Final Project

Question 1. Improvisations on Real Data.

The file Engine.dat contains the results of high-speed temperature measurements in a certain part of the airplane engine over equal periods of time.

Apply various techniques you've learned in the course (or know from any other sources), create new ones if necessary to denoise and analyse this data. Discuss the results, comment on them, share your motivation, hopes, successes and disappointments... Give a brief but comprehensive analysis. At the end, choose the most suitable estimator(s) and comment the results.

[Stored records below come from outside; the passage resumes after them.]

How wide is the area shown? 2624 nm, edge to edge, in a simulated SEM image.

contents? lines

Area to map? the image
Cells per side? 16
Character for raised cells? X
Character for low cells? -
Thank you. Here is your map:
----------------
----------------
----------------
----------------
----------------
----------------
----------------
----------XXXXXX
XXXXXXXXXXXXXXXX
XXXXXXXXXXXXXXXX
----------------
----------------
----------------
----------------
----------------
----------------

Question 2. Multivariate Solo.

This question is somewhat different. First, I tell you from the very beginning that the data you'll get are simulations of some known (meanwhile to me!) quite simple multivariate functions corrupted by random noise. Your task is to try to reconstruct these functions back from noisy data.

Second, unlike other questions where all of you received the same data for band's improvisation, here you have chance for your own solo. Everyone will get his/her own data. The number of independent variables (x's) varies from two to three (please, don't take it personally!), but the vector of the dependent variable (y) is always the last column in the data file.

Try first various nonparametric methods to smooth the data - it will hopefully give you some intuition or hint on at least a parametric form of the unknown (to you!) function. Try several of nonparametric methods to strengthen your intuition. Once you have a guess on your function, you can test it by the corresponding parametric regression model.

Here the data themes for your solo improvisations:

If someone's theme for solo is missing, please, let me know immediately!

Question 3. Classification Passions.

All of us suffer from a tremendous number of spam (junk) emails. Hence, it has become very important to design an automatic spam detector that could filter out spam before arriving to users' mailboxes. Various spam detectors try to identify spam messages by several characteristics like relative frequences of a series of commonly occuring words (e.g., business, address, internet), percentage of certain characters (e.g., ch(, ch!), the average and/or longest length of uninterrupted sequences of capital letters, etc. in the email message.

The file Spam.dat contains information from 4061 email messages. For all of them the true outcome of its type (spam (1) or not (0)) is available - see the last column), along with relative frequences of 57 various predictors (see above). Click here for more details on the data.

  1. Select randomly 1000 email messages from the data and leave them aside as a test set for further evaluation.
  2. Use the remaining messages as a training set and apply various claissification procedures you have learned (discriminant analysis, LDA, logistic regression, k-NN, neural networks, SVM, CART, boosting, random forests, etc.). Tune the corresponding parameters of the procedures for better fit. Compare various approaches and comment the results.
  3. Apply now all the procedures based on the training set to the test set. Comment the results.
  4. Make brief final conclusions.


Good Luck!